The Double-Edged Sword of Campaign Finance Disclosure
The secret ballot is one of our more cherished rights as U.S. citizens. We can freely cast a ballot for the candidate of our choosing without fear of retaliation. Until, that is, we support a candidate with more than our time and our vote. Once you decide to hand over your hard-earned dollars to a candidate that you have particularly strong feelings about, you can kiss that anonymous vote goodbye and be ready for the backlash. The public certainly has a right to know who is financing a candidate’s campaign, but have we thrown the secret ballot under the bus to get it?
A very good example comes from several years ago in a judicial race in Las Vegas. After the campaign had come to a close, the victor grabbed the financial disclosure records of her defeated opponent and started calling them up to solicit campaign donations. Many of those donors reported feeling like they were being subtly threatened by these calls. There was an unspoken implication, imagined or real, that if they didn’t start getting their dollars behind the winning horse, they could have problems if they ended up in her courtroom. Given some of the rather checkered history of judicial ethics in the Silver State, it would be hard to see otherwise.
A more recent example is the backlash against donors in favor of California’s Proposition 8. People who were identified as donors were repeatedly intimidated and had their homes and cars vandalized. A music director in Sacramento was forced to resign from his job not because of his job performance, illegal conduct, or an ethical breach. It was because he dared contribute $1,000 (a small amount of the total $38M or so spent) to support passage of the proposition. The message was clear: support an issue we do not and you will be made to pay for it. If that’s not voter intimidation, I don’t know what is.

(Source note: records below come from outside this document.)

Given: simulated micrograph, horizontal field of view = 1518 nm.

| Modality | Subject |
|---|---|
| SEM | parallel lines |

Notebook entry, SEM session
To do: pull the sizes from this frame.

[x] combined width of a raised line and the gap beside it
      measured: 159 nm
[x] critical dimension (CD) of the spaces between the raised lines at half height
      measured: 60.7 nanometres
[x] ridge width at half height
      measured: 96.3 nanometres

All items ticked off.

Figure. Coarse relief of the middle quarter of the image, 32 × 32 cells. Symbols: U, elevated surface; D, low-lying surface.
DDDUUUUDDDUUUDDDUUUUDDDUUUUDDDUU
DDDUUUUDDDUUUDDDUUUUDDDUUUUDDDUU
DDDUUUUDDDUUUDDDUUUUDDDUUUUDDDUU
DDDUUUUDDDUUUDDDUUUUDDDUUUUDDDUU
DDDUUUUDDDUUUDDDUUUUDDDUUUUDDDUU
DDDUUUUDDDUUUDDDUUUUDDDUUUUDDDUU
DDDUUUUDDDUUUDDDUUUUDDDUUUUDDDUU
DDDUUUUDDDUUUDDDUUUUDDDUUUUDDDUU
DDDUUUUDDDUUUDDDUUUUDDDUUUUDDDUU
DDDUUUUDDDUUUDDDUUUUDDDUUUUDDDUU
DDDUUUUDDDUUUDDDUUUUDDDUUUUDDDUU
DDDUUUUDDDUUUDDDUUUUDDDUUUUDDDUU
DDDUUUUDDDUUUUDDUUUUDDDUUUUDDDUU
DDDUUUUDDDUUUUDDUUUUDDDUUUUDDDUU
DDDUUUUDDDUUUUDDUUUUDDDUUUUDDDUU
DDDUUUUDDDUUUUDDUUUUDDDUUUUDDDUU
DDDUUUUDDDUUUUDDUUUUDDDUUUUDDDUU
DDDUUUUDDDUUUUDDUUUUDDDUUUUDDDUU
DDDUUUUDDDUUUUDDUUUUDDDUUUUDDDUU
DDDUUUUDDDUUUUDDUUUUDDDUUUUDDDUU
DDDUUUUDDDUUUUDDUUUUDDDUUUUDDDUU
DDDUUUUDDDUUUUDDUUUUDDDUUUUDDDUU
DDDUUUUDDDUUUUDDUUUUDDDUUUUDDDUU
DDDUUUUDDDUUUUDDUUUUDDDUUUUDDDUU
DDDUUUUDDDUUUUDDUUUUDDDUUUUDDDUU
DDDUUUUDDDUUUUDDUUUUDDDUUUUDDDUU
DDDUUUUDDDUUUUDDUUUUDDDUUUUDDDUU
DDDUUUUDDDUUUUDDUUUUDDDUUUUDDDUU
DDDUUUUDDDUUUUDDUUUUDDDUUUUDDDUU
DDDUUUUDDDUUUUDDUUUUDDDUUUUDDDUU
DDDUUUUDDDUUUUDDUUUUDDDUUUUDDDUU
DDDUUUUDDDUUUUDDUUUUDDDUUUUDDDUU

These are just two examples in which the public’s right to know ended up being a proverbial ammo box against individuals’ ballot box. While Utah allows some smaller donations to remain anonymous, the bar is set at a very low $50. Anyone wanting to give any greater support could face repercussions such as harassment by neighbors, being targeted by a rival campaign, or even loss of employment. While a big contributor like Qwest can certainly defend itself, Bob Q. Contractor could suffer a big loss in business and true financial hardship. That’s mobocracy, not democracy, and it is absolutely anti-American.
We all want to know what contributors are pulling the strings with our elected officials before we cast a ballot, but we had better be mindful that our right to know, if abused, can stifle the political process and unduly harm individuals. I don’t know that there is a way to prevent these witch hunts and still satisfy the pubic good, but we can certainly commit ourselves to denounce such misguided actions.